The comedy The Cake is now playing at Farmer’s Alley Theatre in Kalamazoo. WMUK’s Gordon Bolar has this review.

A few minutes after the lights come up on Della’s bakery, the lead character is presented with a problem seemingly ripped from today’s headlines. Della must choose between either baking a cake for a friend’s same-sex wedding or the religious beliefs of her North Carolina town. At stake is potential fame via application of her confectionary skills in a nationally televised bakeoff.

Bekah Brunstetter’s charming script touches on a number of issues that regularly surface on the American landscape. These include gay marriage, the influence of religion in commerce and the workplace, and the ingredients in the food we consume and sell.

Credit Becky Klose / Farmers Alley Theatre
/
Farmers Alley Theatre
Tia Pinson, Molly Spiroff, and Zoe Vander Haar in a scene from "The Cake"

The fickle winds of political correctness that buffet the national scene also create stress for the play’s four characters. But director D. Terry Williams’ production rises above politics because it highlights each character’s resilience, the joy of their everyday lives, and the humor of human-scale, practical solutions to problems in the storefront, homefront, kitchen, and bedroom.

Della, played by Zoe Vonder Haar, begins her journey extolling the value of the butter, sugar, and eggs she uses in her cakes. Her plan for creating award-winning confections is appealing: stick with real ingredients and carefully follow each direction in the recipe. If only Della’s life could follow the simple rules she applies in baking. We quickly learn why it can’t.

As Macy, a young African-American woman from Brooklyn played by Tia Pinson, begins to challenge some of Della’s traditional notions about diet, gluten, and the ethics of sugar, we begin to see Della’s world unraveling. Vonder Haar’s strong suit throughout this delightful comedy is the actresses’ ability to portray Della’s journey sympathetically through the little things she does trying to cope with the encroachment of a changing world that she doesn’t understand. For instance, Vonder Haar sweetens Della’s voice to hide her dismay as she learns that her best friend’s daughter Jen, played by Molly Spiroff, will soon marry her female partner, Macy. She fusses and fidgets with Della’s calendar as she struggles to show Jen that she can’t quite find on opening for the wedding cake that she's reluctant to bake.

To lure her husband back to bygone marital bliss, she carefully self-applies butter frosting with the attention usually reserved for creations in her bakery. When her spouse balks at partaking of the tempting feast she offers, Vonder Haar reveals a woman crushed, pounding the empty place inside her chest and longing for a joy that she fears may never return.

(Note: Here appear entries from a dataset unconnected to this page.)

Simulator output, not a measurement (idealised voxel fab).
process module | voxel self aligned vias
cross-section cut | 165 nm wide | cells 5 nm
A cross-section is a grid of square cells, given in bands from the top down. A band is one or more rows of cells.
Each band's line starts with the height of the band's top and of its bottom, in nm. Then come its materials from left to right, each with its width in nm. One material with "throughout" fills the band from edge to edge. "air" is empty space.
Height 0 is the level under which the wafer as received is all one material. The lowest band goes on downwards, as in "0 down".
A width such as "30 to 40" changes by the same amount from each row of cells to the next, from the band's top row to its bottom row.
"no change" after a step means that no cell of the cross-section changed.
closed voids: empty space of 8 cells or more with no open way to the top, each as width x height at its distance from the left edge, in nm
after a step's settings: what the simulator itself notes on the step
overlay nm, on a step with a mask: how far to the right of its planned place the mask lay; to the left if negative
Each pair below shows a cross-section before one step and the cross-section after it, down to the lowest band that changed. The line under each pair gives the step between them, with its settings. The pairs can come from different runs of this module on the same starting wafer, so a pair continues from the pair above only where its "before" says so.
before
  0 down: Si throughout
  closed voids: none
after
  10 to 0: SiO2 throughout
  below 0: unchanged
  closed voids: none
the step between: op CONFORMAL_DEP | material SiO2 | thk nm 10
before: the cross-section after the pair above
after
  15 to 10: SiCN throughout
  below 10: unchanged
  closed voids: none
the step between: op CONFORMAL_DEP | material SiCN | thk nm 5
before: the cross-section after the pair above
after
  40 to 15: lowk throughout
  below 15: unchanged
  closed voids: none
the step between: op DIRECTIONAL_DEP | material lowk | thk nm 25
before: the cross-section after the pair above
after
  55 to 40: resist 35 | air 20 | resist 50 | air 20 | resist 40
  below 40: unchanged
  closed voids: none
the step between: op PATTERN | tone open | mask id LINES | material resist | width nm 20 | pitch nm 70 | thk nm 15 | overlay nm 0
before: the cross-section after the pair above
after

In Della’s solo conversations with the disembodied voice of George, the TV bakeoff host, Vonder Haar shifts emotional gears again as she gazes raptly into a light from above, hanging on every word as if it were divine revelation. She is so taken with George’s British accent that she suggests it to her husband Tim, played by Steve Isom, as a prelude to their lovemaking. But Isom’s long-suffering plumber has his own ideas for enhancing the couple’s activities in the boudoir. This actor gets the credit for generating what might be one of the longest sustained laughs of this theatre season.

A key question that Brunstetter’s play addresses is this: Where do people find joy? Engaged couple Jen and Macy successfully reinforce this theme and answer the question in several ways.

Molly Spiroff’s Jen shows us a young Southern woman who feels shame when breaking with her religious upbringing. But she can't submit to the rigid scriptural strictures that would inhibit enjoyment of sex with her partner Macy. Spiroff wears her emotions on the long white sleeves of her bridal gown as she displays all of the momentary frustrations of a bride who wants everything “to be perfect” in a “traditional” wedding that is bound to break with local tradition.

Pinson, as Macy, brings to her character the ferocity of one who's had to blaze her own unique trail to find joy. Pinson is a performer capable of quickly climbing up on step to lecture on ethics one moment and gracefully bend to indulge others the next, as she does when she accommodates her partner’s “Disney movie” nuptial fantasy.

Dan Guyette’s delicious, brightly lighted, pink and purple layer cake of a set provides the production’s piece de resistance, as well as a playground for Della’s culinary talents. It also functions as a proving ground for testing the beliefs and predilections of the sometimes flawed but fully-dimensional and endearing characters who cue up for their own sweet slice of “The Cake”’ at Farmer’s Alley Theatre.